Great advice from all above. I had the same problem with my novel opening and rewrote five completely different chapter 1s, and test marketed to small groups of agents like you're doing. After getting mostly form rejections, I took the ms. to a new crit group. They said I was starting in the wrong place and I ended up going back to the first draft opening. 'Cause my initial idea had been the right one and I'd second-guessed myself too much along the way.

If you're still unsure about the opening and it doesn't feel absolutely right, get some more eyes on your manuscript. That's what I'd advise. You should feel total confidence that "this is my very best".

In an unrelated topic...When you get a moment, could you pop by my blog and let me know where you heard about the Whoops! Blogfest? I'd promised a prize to my best shout-out helper, but I can't figure out who to thank. Gracias!

Nisa said...

I'd say that if you are unsure about the beginning, others probably will be too. If you're comfortable with the original, then do that. Trust your feelings - my two cents. (What they're worth...)

Tara said...

Nisa, I'm inclined to agree, however I've started another rewrite in a different direction and will see how this one turns out ;)

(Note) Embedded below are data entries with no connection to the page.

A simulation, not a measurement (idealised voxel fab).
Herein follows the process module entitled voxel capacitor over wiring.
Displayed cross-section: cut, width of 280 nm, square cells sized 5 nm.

Laurel, I must have at least 7-8 versions of ch 1!

Tara said...

I'll have to check that out, Jemi, thanks.

Anne, that's pretty much the formula I'm following :)

Michael A. Emeritz said...

I share a similar initial experience as Shelly; "too much too soon". I finished my first book while I was still very young and naive, and I immediately sent out mass queries to any publisher I could find. Needless to say, being unsolicited, and failing to follow the basic rules (like including a sase), I didn't even receive a rejection letter from most of them.

Later down the line I rewrote the book. I'm actually sending out letters now as well. I got one response that the agent has received my query, but it was not personal in any way other than the title of my book being included in the paragraph.

I'm hoping to get at least a few rejections back, because I plan to publish them, along with the queries that inspired them, in an episodic blog topic on the process, ie; what Not to do.

Good luck with your queries! If that letter was indeed a personal one, then I'd say you're at least on the right track toward getting accepted.

Tiffany Neal said...

I stink...You came by at blogfest and I am just now coming around to check yours out. Forgive me! :)

Love to read other other author's posts on queries...

I've only sent out one. Got a form rejection. I totally know what you mean by wanting to have some sort of clue as to why you were rejected. I tend to be paranoid.

Was it my query? My first 10 pages? My writing? Already have something like that? I just suck?? :)

Good luck with the rest that are out there...

Tara said...

Tiffany -- "Was it my query? My first 10 pages? My writing? Already have something like that? I just suck??" --exactly! And, if I just suck, tell me now so I can fix it or move on, lol. Thanks for stopping by and joining :)

Thank you, Michael. I'm sure hoping things are moving the right direction. Time will tell.

Your Friendly Neighborhood Palindrome said...

I haven't queried yet but I am sure once I do and receive rejections, it will hurt. I'm okay with rejection/criticism in small amounts. I know I should get a tougher skin but I can't help it. When I write it comes from the heart and is therefore, personal. So I know that when that is rejected, it will feel personal.